When quite a young man, on a pedestrian excursion through the lake district, Rowland Hill, passing a cottage door, observed the postman deliver a letter to a woman, and overheard her, after looking anxiously at the envelope, and then returning it, say she had no money to pay the postage. The man was about to put it back in his wallet and pass on, for it was an every-day thing for him to receive such a reply from the poor countryfolk, when Mr. Hill in his goodness of heart, out of compassion for the woman, stepped forward and paid the shilling, regardless of many shakes of the head, and hints of remonstrance from her, which he interpreted as merely unwillingness to trespass on a stranger's bounty. As soon as the postman was out of sight she broke the seal, and showed him why she did not want him to pay for the letter. The sheet was a blank, and the envelope had served as a means of communication between her and her correspondent. It appeared that she had arranged with her brother, that as long as all went well with him he should send a blank sheet in that way once a quarter, and thus she had tidings of him without paying the postage.

As he pursued his walk, Mr. Hill could not help meditating on the incident, which had made a deep impression on his mind. He could not blame the poor woman and her brother for the trick they had played upon the post office in order to correspond with each other; and yet he felt there must be something wrong in a system which put it out of their reach, and of others similarly circumstanced, to do so in a lawful manner. Every country post-master had a budget of touching stories of poor folk who were tantalized with the sight of a letter from some dear one, full, perhaps, of kind words and cheering news, or asking sympathy and condolence in misfortune, or transmitting money to help them in their straits; as well as of countless little frauds of the sort described, which they could not always harden themselves to circumvent and punish, so piteously eager did the poor souls appear to be to get word of their friends. And yet, in spite of all sorts of frauds, to people in humble life letters came like "angels' visits, few and far between."

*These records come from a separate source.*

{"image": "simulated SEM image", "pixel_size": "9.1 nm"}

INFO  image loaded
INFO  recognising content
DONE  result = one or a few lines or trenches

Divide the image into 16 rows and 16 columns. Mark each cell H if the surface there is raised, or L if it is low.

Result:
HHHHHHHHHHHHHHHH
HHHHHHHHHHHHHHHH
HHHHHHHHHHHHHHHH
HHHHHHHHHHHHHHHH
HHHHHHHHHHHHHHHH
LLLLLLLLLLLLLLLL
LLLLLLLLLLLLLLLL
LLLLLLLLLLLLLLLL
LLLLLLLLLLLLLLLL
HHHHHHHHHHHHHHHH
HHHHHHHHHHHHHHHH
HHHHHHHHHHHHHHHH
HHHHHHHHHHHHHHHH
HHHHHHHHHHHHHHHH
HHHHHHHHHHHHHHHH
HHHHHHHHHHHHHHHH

Mr. Hill asked himself whether there was no means of lessening the cost of postage, whether the government could not afford to charge a lower rate, or manage to get the work done more cheaply? Keeping his ears and eyes open, always on the alert to pick up a fact as regarded the present, or a hint for the future, examining the mode of carriage and delivery, the routes chosen, and the time occupied, Mr. Hill, after a while, arrived at the conviction, that the postage rates might not only be reduced, but that the transmission of letters might be more quickly performed by a remodelling of the system. He ascertained that the cost of mere transit incurred upon a letter sent from London to Edinburgh, a distance of 400 miles, was not more than a thirty-sixth part of a penny, and that, therefore, there was a margin, under the existing charge, of 11-35/36d. for extra expenses and profit. He observed that the twopenny posts of London and other large towns were found to answer very well, although people, being within easy distances of each other, did not need so much as in the country to correspond in writing, and that the carriers, in spite of the illegality of the traffic, had loads of letters to deliver at a penny each, and that penny paid them for their trouble, as well as their risk of detection. He therefore came to the conclusion, that what was wanted, and what it was quite possible to establish, was a uniform penny postage rate over the whole of the United Kingdom. He calculated that if that were adopted, the number of people then in the habit of writing letters would write a great many more than ever; that others, who had been precluded by the expense from corresponding, would come into the field; and that hundreds of letters forwarded illegally would now pass through the post, so that the number of letters sent by post would be increased fourfold, and the revenue, at first, perhaps a trifle curtailed, would soon mount up again.